Then there are signed commits, the feature episode thirteen explored in the context of identity. Only about ten percent of commits are signed today. Most developers never bothered because there was no reason to. A signed commit is a cryptographic attestation that a specific person, verified by a specific key, authored a specific change at a specific time. It is not just a log entry. It is evidence. The feature that almost nobody used is becoming the feature regulators might require. The motivation is not security consciousness. It is compliance.

Mike Milinkovich, the executive director of the Eclipse Foundation, saw this coming. In April of two thousand twenty-four, he brought seven foundations together. Apache. Blender. OpenSSL. PHP. Python. Rust. Eclipse. Their goal was to build common specifications for secure software development before the regulation became fully enforceable.

The regulation comes into force in two thousand twenty-seven, and the open source community needs to build the processes and specifications that will allow us to comply without destroying the collaborative development model that makes open source work.

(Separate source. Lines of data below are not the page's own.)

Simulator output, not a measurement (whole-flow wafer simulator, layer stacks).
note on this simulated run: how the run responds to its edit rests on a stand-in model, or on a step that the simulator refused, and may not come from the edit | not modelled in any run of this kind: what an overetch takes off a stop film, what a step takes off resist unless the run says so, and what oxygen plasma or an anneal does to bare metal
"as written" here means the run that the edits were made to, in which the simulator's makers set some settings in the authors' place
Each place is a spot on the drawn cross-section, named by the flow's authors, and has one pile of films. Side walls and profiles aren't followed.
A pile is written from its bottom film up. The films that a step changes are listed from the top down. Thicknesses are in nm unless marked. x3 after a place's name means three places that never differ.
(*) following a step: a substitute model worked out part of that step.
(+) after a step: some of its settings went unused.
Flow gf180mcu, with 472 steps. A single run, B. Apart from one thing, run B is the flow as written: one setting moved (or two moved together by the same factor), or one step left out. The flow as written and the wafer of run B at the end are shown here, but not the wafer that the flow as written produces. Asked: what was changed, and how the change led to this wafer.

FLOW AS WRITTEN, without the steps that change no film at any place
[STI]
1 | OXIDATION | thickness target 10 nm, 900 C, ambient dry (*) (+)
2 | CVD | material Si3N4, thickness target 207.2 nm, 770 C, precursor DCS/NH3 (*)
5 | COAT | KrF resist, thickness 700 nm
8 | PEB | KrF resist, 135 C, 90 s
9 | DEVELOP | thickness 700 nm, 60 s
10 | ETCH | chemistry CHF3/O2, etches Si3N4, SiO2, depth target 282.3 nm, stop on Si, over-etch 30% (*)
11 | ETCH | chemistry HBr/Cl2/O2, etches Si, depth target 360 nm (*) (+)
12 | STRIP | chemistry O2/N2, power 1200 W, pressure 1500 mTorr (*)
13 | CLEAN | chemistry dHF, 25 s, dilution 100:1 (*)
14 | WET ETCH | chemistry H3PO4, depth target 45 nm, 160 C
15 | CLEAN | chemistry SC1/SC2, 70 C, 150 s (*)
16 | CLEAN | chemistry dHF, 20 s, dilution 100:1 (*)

The argument these foundations are making is subtle but important. Open source already does most of what the CRA requires. Coordinated vulnerability disclosure. Peer review. Release processes. It just does it informally. The challenge is not to invent new security practices. It is to document existing ones in a way that satisfies a regulator who needs paper.

The Gray Area and the Small Project

Both sides of this story are right, and that is what makes it hard.

The regulations are necessary. The SolarWinds breach happened because nobody checked what was inside the software. Supply chain attacks are accelerating. Episode eleven documented the scale of credential exposure. Episode thirteen showed how easily Git identities can be spoofed. The internet runs on software that nobody audits, maintained by people nobody pays, with security practices that range from rigorous to nonexistent. Something had to change.

But the regulations were designed for Microsoft and Siemens and Samsung. Companies with legal departments and compliance teams and budgets measured in billions. The open source exemption and the steward category were supposed to shield smaller projects. And for projects under a major foundation, they probably will.

But thousands of widely used projects sit in a single developer's GitHub account. That developer might accept fifty dollars a month through GitHub Sponsors. They might do consulting related to the project. They might have a day job at a company that uses it commercially. Any of those activities could, depending on how implementation guidance is written, push their project from the exempt category into a commercial activity and trigger the full compliance requirements.

A solo developer with no legal team cannot generate SBOMs, document cybersecurity policies, file vulnerability reports with European authorities, and undergo conformity assessments. The cost is not just financial. It is time. Hours spent on compliance are hours not spent fixing bugs or writing the code that made the project valuable in the first place.

The irony of scale cuts in both directions. The regulations exist because software is critical infrastructure. But the people maintaining much of that critical infrastructure are solo developers and small teams who cannot absorb regulatory overhead. The same person the CRA is trying to protect, the European consumer using software with unknown vulnerabilities, is also depending on software that might disappear from European package registries if the compliance burden is too high. Regulation intended to make the supply chain more secure could shrink it instead.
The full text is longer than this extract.